Sunday, August 21, 2011

Controversial decisions, controversial lives: this week in the book pages

On the heels of the anniversary of the Hiroshima and Nagasaki bombings, the New Republic has published a review of The Most Controversial Decision: Truman, the Atomic Bombs, and the Defeat of Japan (Cambridge University Press), by priest and historian Wilson D. Miscamble. Reviewer Barry Gewen comes away certain that "faced with the circumstances and the conditions that Truman faced, no American leader—no leader of any nation—would have decided any differently than he did." I haven't read the book, but in the spirit of a more complete commemoration, here is the full text of John Hersey's Hiroshima (first published in the New Yorker, August 31, 1946).

Also in the New Republic:
Michael Kimmage reviews Intellectuals Incorporated: Politics, Art and Ideas inside Henry Luce’s Media Empire (University of Pennsylvania Press), by Robert Vanderlan

Ellis Close and John McWhorter engage in a spirited debate (part 1, part 2, part 3) over Close's The End of Anger: A New Generation’s Take on Race and Rage (Ecco).
Also inspiring debate: Steven Brill and his new book Class Warfare: Inside the Fight to Fix America's Schools (Simon & Schuster). It's a topic he's tackled before (readers may recall his 2009 New Yorker article "The Rubber Room"), and he has kept at it. "Like a dogged prosecutor," writes New York Times reviewer Sara Mosle, Brill "mounts a zealous case against America’s teachers’ unions." The full review is here (podcast here). The comments are already flowing.
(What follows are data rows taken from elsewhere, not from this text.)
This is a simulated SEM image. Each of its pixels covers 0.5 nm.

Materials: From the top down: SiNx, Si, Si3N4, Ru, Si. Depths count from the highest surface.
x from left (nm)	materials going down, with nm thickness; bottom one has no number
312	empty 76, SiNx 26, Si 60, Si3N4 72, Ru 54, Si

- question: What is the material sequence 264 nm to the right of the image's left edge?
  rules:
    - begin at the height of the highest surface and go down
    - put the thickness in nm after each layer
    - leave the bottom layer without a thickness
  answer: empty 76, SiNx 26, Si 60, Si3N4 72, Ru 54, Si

The NYT also reviews 1493: Uncovering the New World Columbus Created (Knopf), by Charles C. Mann (here); and A First-Rate Madness: Uncovering the Links Between Leadership and Mental Illness (Penguin Press), by Nassir Ghaemi (here).

This week the Nation takes up Troublemaker: A Memoir from the Front Lines of the Sixties (Doubleday), by political activist and consultant Bill Zimmerman.  Reviewer Danny Goldberg finds the book to be "a well-written, passionate story of a personal journey through the Vietnam protest era, and a valuable model for progressive activists of our own time." To decide for yourself, read an excerpt here.

On the topic of controversial lives, we're still not done talking about Manning Marable's biography of Malcolm X. The latest review, by Thomas Powers, comes from the London Review of Books.

Also in the LRB, but only available to subscribers: Eric Hobsbawm reviews Scientist Spies: A Memoir of My Three Parents and the Atom Bomb (Troubador), by Paul Broda (here), and Thomas Laqueur reviews Cultures of War: Pearl Harbor/Hiroshima/9-11/Iraq (Norton), by John Dower (here).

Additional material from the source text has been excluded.